Quinn Tincher, founding member and Senior Artist at Meow Wolf, is still making and creating from his home. He’s been in quarantine, along with the rest of Meow Wolf’s employees, since March 13th. But he’s not letting that fact slow him down. He’s still full-steam ahead on art for one of our future exhibitions. He let us pick his brain a bit! 

 

Photo curtesy of the artist Quinn Tincher

What are you working on?

I am creating 3D floating sculptures that collage reality into a glitchy conglomerate, an amalgam of motion and emotion trapped in time and displayed in still space. The sculptures themselves aren't very large and the detail gets quite small, so for the last month I have been creating itty bitty little worlds. 

 

The design I was able to create calls for an alleyway built into the inside of a geode. I went all in and made an abandoned German townhouse surrounded by brick and fire-escaped, complete with a graffiti covered dumpster that is smaller than a nickel.  I was able to teach myself how to make miniatures from scrap, using only sentra and paint. At the end of the week doing this, I had discovered a new super power and passion.

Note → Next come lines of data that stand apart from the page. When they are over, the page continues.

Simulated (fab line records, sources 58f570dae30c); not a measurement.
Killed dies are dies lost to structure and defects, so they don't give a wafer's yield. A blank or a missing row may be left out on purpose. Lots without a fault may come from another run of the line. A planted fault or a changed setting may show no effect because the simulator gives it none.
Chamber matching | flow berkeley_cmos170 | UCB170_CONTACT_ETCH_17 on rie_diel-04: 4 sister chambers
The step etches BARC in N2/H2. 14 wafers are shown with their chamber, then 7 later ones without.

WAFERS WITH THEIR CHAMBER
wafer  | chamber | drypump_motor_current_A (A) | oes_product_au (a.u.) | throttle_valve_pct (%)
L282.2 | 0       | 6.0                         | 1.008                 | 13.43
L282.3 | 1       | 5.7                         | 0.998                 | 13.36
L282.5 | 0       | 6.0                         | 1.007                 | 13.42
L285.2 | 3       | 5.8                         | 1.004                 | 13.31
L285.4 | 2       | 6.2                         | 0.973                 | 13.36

Photo curtesy of the artist Quinn Tincher

 

What music are you listening to? 

At the moment, I am listening to Calypso as my five-year-old daughter shimmies around the room behind me in a Hawaiian shirt; a change from yesterday's AC/DC-fest in a sleeveless jean jacket. 

 

My lovely wife is also locked-down with us and so I get a good dose of early 90s hip-hop and a bunch of Billie Holiday. But, if left to my own devices, which is not a lot these days, I tend toward Explosions in the Sky, This Will Destroy You, when I need to get deep into what I am doing on the workbench. 

Photo curtesy of the artist Quinn Tincher

 

Is this the dystopian future I had expected?

I grew up in a trailer park at the very edge of civilization. The sun set over the volcanic ridges to the northwest of town and there was nothing but rocks and plateau between us and the ancient mountains. I used to have a recurring nightmare of the volcano erupting again; lava surging into the trailer park and my whole world melting little by little into nothing. This is dystopia for me, the inability to escape a slowly moving, inevitable destruction.  

 

What I am experiencing now, what I see around me in not dystopia, it's a chance to see how capable we all are. I don't feel impending doom, I feel hope, because I see (for the first time in my life) a reason to care for each other, a reason to remember how important the health and happiness of others is, to each of us.